Canada’s top court has issued two big decisions in the past month on the extent of First Nation control over land and resources.

In the first decision, the Supreme Court of Canada declared that the Tsilhqot’in First Nation has aboriginal title to its traditional territory, a vast swath of central B.C.

The court reinforced the responsibility of governments to consult and accommodate on decisions related to that land.

But the more recent Grassy Narrows decision found that the Ontario government was justified in issuing a logging permit on that First Nation’s traditional territory despite objections.

The two decisions serve as useful “book ends” when considering the limits of aboriginal rights in Canada, said Coates.
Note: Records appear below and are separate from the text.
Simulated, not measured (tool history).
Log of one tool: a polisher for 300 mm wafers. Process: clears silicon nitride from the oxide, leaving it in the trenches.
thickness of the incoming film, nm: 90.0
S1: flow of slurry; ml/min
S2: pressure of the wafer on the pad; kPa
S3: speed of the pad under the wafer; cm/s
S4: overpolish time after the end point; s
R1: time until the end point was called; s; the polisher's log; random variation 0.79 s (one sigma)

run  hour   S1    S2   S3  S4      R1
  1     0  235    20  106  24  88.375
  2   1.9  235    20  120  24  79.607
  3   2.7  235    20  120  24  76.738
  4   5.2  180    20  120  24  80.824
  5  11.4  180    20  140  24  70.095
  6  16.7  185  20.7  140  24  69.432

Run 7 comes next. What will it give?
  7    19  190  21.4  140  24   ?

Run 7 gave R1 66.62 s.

“One decision says if the First Nations don’t have treaties, you better treat them as though they have treaties. You better make sure that you respect their rights to the land and resources and their rights to share in the benefits of any development.

“On the other hand, they do not have a veto over all development. The territories and provinces will have considerable sway and control and if the First Nation is unreasonable in demanding more consultation or not participating in consultation processes, then in fact the province or the territory can proceed with the development.”

Both the White River First Nation and the B.C.-based Kaska Dena Council have called the Yukon government back to the negotiating table in the wake of the Tsilhqot’in judgement, arguing their legal position has been reinforced and strengthened by the decision.

Dave Porter, chief negotiator for the Kaska Dena Council, told the News this month that pursuing claims through the courts could ultimately lead to all of southeast Yukon being declared Kaska title land.

But un-treatied First Nations should not expect to automatically be treated as an identical case to the Tsilhqot’in, said Coates.

“The Tsilhqot’in had a very, very special case in their very strong historic isolation from non-aboriginal people. They had one of the best cases anywhere in the country to make the argument for continued and exclusive Tsilhqot’in use of traditional lands. Most places have a much harder challenge getting over that bar.”

The Yukon government is currently reviewing the Tsilhqot’in decision and considering how it may impact relationships between the territory and First Nations, said Al Jones, policy director with Yukon’s aboriginal affairs group.

“It was obviously a significant decision,” he said.

But the Yukon government still considers the Umbrella Final Agreement, which is the foundation of the final agreements that 11 Yukon First Nations have signed, a relevant and attractive offer, he said.

Coates agreed.

‘The Yukon First Nation agreements are actually really impressive deals,” he said.

“I think the Yukon arrangement is one of the best in the world.”

But that doesn’t mean the interpretation of those agreements will not remain in question. Such is the case with the recent case heard in Yukon’s Supreme Court over the land use plan for the Peel watershed.

During the trial last week, counsel for the Yukon government argued that the most important thing is that the government consult with First Nations before implementing its land use plan on non-settlement lands.

But Thomas Berger argued on behalf of First Nations and environmental groups that the government is bound additionally by the land use planning process outlined in the Umbrella Final Agreement. The final plan must therefore follow from the planning commission’s work.

The Peel case is somewhat special in that it is not only First Nations but environmental groups and members of the public bringing the legal challenge forward, said Coates.

“It’s not just a First Nations issue. It’s environmentalists and other Yukoners who are opposed to the wilderness being opened up.”

Justice Ron Veale is expected to issue a decision in the coming months. It is very likely that he will pay special attention to the recent Supreme Court rulings in making his judgement.